China to establish stock market for growth enterprises 2008-03-05 10:57:37   Print

Special Report: NPC, CPPCC Annual Sessions 2008    

    BEIJING, March 5 (Xinhua) -- China will establish a stock market for growth enterprises this year, said Premier Wen Jiabao while delivering a government work report here on Wednesday.

    "We will establish a market for growth enterprises, accelerate development of the bond market and steadily develop the futures market," Wen said at the opening of the First Session of the 11th National People's Congress (NPC), the national legislature.

    The market for growth enterprises was meant to be a NASDAQ-like growth enterprise board to help small start-ups, especially high-growth, high-tech firms, to raise funds. Listing thresholds will be lower than the main board.

    Xu Zhongheng, an NPC deputy and also Shenzhen mayor, said on Wednesday the time and conditions for the growth enterprise board are ripe.

    The market for growth enterprises will be opened at the Shenzhen Stock Exchange.

    Shang Fulin, chairman of the China Securities Regulatory Commission, said on Wednesday, after the premier's report, that there was no timetable yet and the commission would solicit opinions and suggestions on the market for growth enterprises after the NPC session concludes on March 18.

    Currently, nearly 200 companies were listed on the Shenzhen small and medium-sized enterprises (SMEs) board, whose market capitalization surpassed 120 billion U.S. dollars as of Dec. 11, more than four times the year-earlier level, when only 101 companies were listed.

    In 2007 alone, 93 companies were listed on the Shenzhen SMEs board, with the debut of Ningbo Bank yielding the largest proceeds of 4.14 billion yuan (582 million dollars).

    China launched its securities market in 1990 with the opening of the Shenzhen Stock Exchange and the Shanghai Stock Exchange.

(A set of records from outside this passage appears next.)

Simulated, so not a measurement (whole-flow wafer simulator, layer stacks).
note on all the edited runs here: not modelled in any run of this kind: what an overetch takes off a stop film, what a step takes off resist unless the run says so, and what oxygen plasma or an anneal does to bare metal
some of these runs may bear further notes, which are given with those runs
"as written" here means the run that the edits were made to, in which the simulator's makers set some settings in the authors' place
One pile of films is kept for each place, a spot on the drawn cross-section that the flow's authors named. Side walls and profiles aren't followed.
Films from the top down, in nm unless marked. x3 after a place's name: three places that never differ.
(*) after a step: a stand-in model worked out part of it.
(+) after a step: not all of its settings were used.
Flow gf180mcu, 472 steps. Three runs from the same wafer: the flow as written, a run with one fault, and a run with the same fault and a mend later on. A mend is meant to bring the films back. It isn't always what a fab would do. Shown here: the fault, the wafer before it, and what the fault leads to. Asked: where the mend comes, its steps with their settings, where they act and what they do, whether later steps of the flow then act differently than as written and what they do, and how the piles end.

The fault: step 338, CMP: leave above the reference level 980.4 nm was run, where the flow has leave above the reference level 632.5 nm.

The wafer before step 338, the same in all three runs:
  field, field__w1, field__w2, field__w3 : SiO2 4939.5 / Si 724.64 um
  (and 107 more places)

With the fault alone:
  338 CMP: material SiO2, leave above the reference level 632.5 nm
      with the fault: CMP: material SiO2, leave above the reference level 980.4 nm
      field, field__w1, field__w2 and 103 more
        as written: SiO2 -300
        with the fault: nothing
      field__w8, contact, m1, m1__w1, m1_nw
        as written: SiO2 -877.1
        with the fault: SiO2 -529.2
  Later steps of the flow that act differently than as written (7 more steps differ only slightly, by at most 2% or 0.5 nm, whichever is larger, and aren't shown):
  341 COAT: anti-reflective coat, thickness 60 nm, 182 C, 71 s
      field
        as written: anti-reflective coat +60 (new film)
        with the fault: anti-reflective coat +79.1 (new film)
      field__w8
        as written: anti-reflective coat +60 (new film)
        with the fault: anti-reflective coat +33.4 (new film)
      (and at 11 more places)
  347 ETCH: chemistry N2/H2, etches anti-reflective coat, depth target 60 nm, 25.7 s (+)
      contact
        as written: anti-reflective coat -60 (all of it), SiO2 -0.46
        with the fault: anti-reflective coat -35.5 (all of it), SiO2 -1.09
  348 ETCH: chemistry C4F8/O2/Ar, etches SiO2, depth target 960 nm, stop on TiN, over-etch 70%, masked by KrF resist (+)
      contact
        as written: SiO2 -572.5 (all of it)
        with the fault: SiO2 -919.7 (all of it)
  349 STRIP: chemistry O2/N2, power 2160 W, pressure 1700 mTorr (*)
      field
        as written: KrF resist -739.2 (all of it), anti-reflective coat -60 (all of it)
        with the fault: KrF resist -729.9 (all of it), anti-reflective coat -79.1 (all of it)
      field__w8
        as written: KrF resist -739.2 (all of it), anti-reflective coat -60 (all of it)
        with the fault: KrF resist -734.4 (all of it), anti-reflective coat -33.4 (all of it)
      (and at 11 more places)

    The country saw a round of bull stock market in 2007, with the key benchmark Shanghai Composite Index soaring from 2,728 points in January to 5,261 points, or 92.85 percent, on December 28.

    In fact, the market has been on a bullish run for 29 months from June 6, 2005 to November 2007, longer than the general bullish market cycle of 17 to 24 months.

    But it has dipped since last November, interlaid by several upturns that failed to turn the scale.